I am a fifth year graduate student at Northwestern University. I am interested in homotopical ideas in quantum field theory. More specifically, I study BV-quantization in the context of perturbative QFT with an emphasis on higher dimensional holomorphic field theories. Here is my CV.
Brian Williams. Forthcoming. The Virasoro vertex algebra and factorization algebras on Riemann surface, Letters in Mathematical Physics.
Brian Williams, Owen Gwilliam, and Vassily Gorbounov. Submitted. Chiral differential operators via Batalin-Vilkovisky quantization.
Brian Williams, Chris Elliott, and Philsang Yoo. Submitted. Asymptotic freedom in the BV-formalism.

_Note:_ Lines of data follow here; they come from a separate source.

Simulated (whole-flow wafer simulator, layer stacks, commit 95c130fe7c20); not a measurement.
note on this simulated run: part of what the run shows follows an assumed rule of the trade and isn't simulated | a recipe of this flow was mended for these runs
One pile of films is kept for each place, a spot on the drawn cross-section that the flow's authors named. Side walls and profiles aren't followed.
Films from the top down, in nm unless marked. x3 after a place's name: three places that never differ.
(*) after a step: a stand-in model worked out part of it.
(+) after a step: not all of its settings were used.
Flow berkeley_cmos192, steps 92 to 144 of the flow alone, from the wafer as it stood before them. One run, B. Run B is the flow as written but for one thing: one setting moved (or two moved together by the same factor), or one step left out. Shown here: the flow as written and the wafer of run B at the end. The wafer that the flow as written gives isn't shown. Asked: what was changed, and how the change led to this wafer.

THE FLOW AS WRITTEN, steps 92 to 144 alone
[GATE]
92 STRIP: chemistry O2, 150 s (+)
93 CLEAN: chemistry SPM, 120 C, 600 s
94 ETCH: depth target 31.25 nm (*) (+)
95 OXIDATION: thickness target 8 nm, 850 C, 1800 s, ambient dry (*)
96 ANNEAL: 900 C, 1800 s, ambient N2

- Symmetries of holomorphic field theories. The approach to studying QFT via the BV-formalism developed by Costello-Gwilliam has great potential to understand, as well as classify, local symmetries of field theory. In general, one expects a local Lie algebra of symmetries to quantize to a symmetry by a certain factorization algebra (this is an instance of Noethers theorem written in a fancy way). Moreover, as Gwilliam points out in his thesis, anomalies to quantizing certain symmetries computed in this formalism should lead to a (family) index theorem over the classifying space of the Lie algebra of symmetries. I am studying some examples of this related to holomorphic theories which come from twists of supersymmetric field theories in various dimensions. The results are obtained in a ``local-to-global" way by considering the global sections of the factorization algebra of observables of the QFT. For the case of gauge theory this factorization algebra is related to a higher dimensional version of the Kac-Moody vertex algebra. In the case that the theory is diffeomorphism invariant the factorization algebre encoding the symmetries is related to a higher analogs of the Virasoro vertex algebra.
- Higher dimensional chiral differential operators. Starting from the elliptic moduli problem of holomorphic maps from a complex d-fold to another complex manifold, one can construct a classical field theory which is a generalization of the holomorphic sigma model in complex dimension d = 1. I study the quantization of such a theory for arbitrary target and obtain a factorization algebra of ``higher dimensional chiral differential operators" that exists on any complex manifold whose (d+1)st component of the Chern character vanishes. I also study the theory over the moduli of complex structures on the source, which leads to a higher dimensional version of the holomorphic string, and hence deserves to be called ``higher holomorphic gravity".
- A Yangian action on CDO's, joint with Owen Gwilliam. Costello has shown how the Yangian quantum group appears from the observables of a certain four dimensional supersymmetric gauge theory, which we will hence call the ``Yangian theory". We show how to couple a certain two dimensional chiral defect to the bulk Yangian theory. This defect can be thought of as the holomorphic sigma model whose target is a complex manifold that has an action by holomorphic vector fields by the Lie algebra the Yangian theory is based on. We show that the observables on the defect are equivalent to an equivariant version of chiral differential operators. We then study the quantum coupling with the bulk Yangian theory. One consequence of this, which comes from studying line operators of the 4d theory, is an embedding of the K-theory of the Yangian into the Fourier modes of the sheaf of equivariant CDOs.